"Police are prepared to confront any insecurity in the country and if any incident happens again, we are fully prepared," General Ashtari said in Tehran on Saturday.
He reminded that the police lost two of its forces in the recent unrests and riots in Iran, and added, "Police should keep prepared and the General Staff of Armed Forces, people and officials have acknowledged police's courageous presence in the unrests."
In relevant remarks on Tuesday, Iran's Judiciary Spokesman Gholam Hossein Esmayeeli announced that armed rioters and outlaws wounded and killed a number of people and policemen during the recent unrests after the protest rallies against the gasoline rationing.
"It is confirmed that a considerable number of people have been killed by the outlaws and many officers who were trying to establish order have also been wounded by the weapons of these outlaws too," Esmayeeli told reporters in a press conference in Tehran.

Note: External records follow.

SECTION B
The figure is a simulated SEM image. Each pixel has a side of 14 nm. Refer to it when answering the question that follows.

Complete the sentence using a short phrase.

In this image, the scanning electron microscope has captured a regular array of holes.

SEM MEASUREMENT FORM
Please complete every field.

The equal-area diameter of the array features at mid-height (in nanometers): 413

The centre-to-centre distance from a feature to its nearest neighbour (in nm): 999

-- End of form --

He said arson attacks and plundering the banks and stores and killing of innocent people and police officers were all carried out by the hooligans who were affiliated to the anti-revolutionary and dissident groups and were supported by the foreign spy agencies.
He underlined that the judiciary differentiates between the protestors against the gasoline prices and the outlaws, adding that most of the detained people during the recent unrests have been freed.
On November 15, the government raised Iran’s extremely cheap gas price in order to moderate the national consumption rate, which stands at 110 million liters per day, 40 million liters above the maximum domestic requirement.
The government also announced a number of aid and subsidiary programs to protect vulnerable households from the adverse effects of the measure.
The price reform, required by Iranian legislature and essential as US-imposed sanctions seek to deplete Iran's budgetary resources, had been long delayed due to concerns regarding the move's probable backlash.
The measure's adoption prompted initially peaceful protests, but riotous elements, abusing the situation, quickly entered the scene, destroying public property, setting ablaze banks and gas stations among other facilities, and opening fire on people and security forces.
Intelligence reports and eye-witness accounts showed that the rioters who had taken advantage of public protests against gasoline price hikes to stir chaos in the country were armed with different weapons.